Can you support this accusation? I don't know of any Mac review websites owned, run by, or affiliated with John Poole or his company, Primate Labs.
He ran a site called "Geek Patrol" for a number of years that was focused on Macs, though I don't think it's been online for while. You can still find it at archive.org, though newer entries appear to just be from squatting sites after they either sold the domain or let it expire.
That's not to say they are necessarily purposely giving Apple hardware an edge, but with the developer having an Apple-centric background, there's definitely room for some amount of bias to enter there.
Geekbench contains no synthetic benchmarks, it's a collection of real world compute intensive tasks. Lots of its tests are packaged up open source programs, such as compression/decompression and a C compiler.
https://www.geekbench.com/doc/geekbench5-cpu-workloads.pdf
Right off the bat, I can see they are compiling the benchmark software using the native Xcode compiler for MacOS and iOS, developed by Apple, while for the other platforms they use the Clang compiler... which was also originally developed by Apple, even if it has been maintained by the open source community for a while. Still, Mac hardware could potentially be getting an edge in the results out of that, considering Apple's close ties to the compilers used. It's not like they are using the Intel compiler for Intel systems in the same way. And the majority of software for Windows has not been compiled with Clang, so it's not necessarily going to be representative of compiler optimizations found in most software. That's not necessarily a fault of the benchmark software, as they are probably trying to keep the compiler as similar as possible across devices, but it could potentially be beneficial to Apple.

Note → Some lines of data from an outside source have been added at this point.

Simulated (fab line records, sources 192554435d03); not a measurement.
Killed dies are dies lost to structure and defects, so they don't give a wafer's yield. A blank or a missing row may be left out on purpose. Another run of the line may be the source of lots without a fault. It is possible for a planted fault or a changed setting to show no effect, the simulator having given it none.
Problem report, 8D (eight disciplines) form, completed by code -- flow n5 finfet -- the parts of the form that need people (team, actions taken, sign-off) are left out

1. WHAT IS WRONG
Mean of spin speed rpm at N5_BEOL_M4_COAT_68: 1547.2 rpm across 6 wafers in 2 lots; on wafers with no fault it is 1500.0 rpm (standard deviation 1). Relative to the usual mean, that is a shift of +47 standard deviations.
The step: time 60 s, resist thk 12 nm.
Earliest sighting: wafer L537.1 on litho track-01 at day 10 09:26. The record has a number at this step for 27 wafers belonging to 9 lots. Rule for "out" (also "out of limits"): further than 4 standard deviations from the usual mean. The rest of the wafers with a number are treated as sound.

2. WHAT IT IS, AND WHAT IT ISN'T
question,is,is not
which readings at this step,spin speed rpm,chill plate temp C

Then I see they arbitrarily weight the categories of tests, with the cryptography test amounting to 5% of the total score, integer tests amounting to 65% and floating point tests 30%. How they decided on those arbitrary weighting values is anyone's guess, and it sounds like all tests within those categories are given the same weight. Needless to say, any benchmark that tries to represent overall CPU performance by a single score in a one-size-fits-all approach is not going to represent the different ways people use computers. Who cares if a given processor is faster at certain tasks that push it into the lead over another, if those are not the tasks you will be using it for?
And I would describe these tests as "semi-synthetic". They do utilize some open-source routines to perform real-world tasks, but not necessarily in ways that will be entirely representative of how actual software will handle the same routines. For that, one would need to run tests on actual, complete software, rather than simply running a quick test that spits out a single number derived from an arbitrary collection of tests.
And of course, any prior x86 software for Macs not optimized for the M1 processors will be getting emulated, which can in many cases result in significant slowdowns, but would not be something represented by these benchmarks.
The benchmark itself might potentially be okay for making rough comparisons of similar hardware architectures with similar operating systems, but when you are changing up everything, there are far too many variables to derive meaningful results. The new Apple chips seem fine for what they are, but one shouldn't put too much weight on these numbers.